Is it right to say that suppose we have two monotonically increasing functions f,g so that f(n)=Ω(n) and f(g(n))=O(n). Then I want to conclude that g(n)=O(n).
I think that this is a false claim, and I've been trying to provide counter example to show that this is false claim, but after many attempts I'm starting to think otherwise.
Can you please provide some kind of explanation or example if this is a false claim or a way to prove if it's a correct one.

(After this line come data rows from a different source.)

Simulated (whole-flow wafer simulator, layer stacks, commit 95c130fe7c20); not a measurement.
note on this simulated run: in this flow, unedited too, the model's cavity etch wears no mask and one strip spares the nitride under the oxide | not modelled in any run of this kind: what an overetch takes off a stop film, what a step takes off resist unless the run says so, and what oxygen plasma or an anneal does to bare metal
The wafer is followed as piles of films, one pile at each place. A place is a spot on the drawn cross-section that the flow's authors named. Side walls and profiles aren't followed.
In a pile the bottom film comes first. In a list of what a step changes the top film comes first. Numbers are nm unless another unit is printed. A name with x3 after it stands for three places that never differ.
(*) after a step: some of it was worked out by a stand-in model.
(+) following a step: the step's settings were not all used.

I believe this claim is true. Here's a proof.
Suppose that f(n) = Ω(n). That means that there are constants c, n0 such that
f(n) ≥ cn for any n ≥ n0. (1)
Similarly, since f(g(n)) = O(n), we know that there are constants d, n1 such that
f(g(n)) ≤ dn for any n ≥ n1. (2)
Now, there are two options. The first is that g(n) = O(1), in which case we're done because g(n) is then O(n). The second case is that g(n) ≠ O(1), in which case g grows without bound. That means that there is an n2 such that g(n2) ≥ n0 (g grows without bound, so it eventually overtakes n0) and n2 ≥ n1 (just pick a big n2).
Now, pick any n ≥ n2. Since n ≥ n2, we have that g(n) ≥ g(n2) ≥ n0 because g is monotone increasing, and therefore by (1) we see that
f(g(n)) ≥ cg(n).
Since n ≥ n2 ≥ n1, we can combine this inequality with equation (2) to see that
dn ≥ f(g(n)) ≥ cg(n).
so, in particular, we have that
g(n) ≤ (d / c)n
for all n ≥ n2, so g(n) = O(n).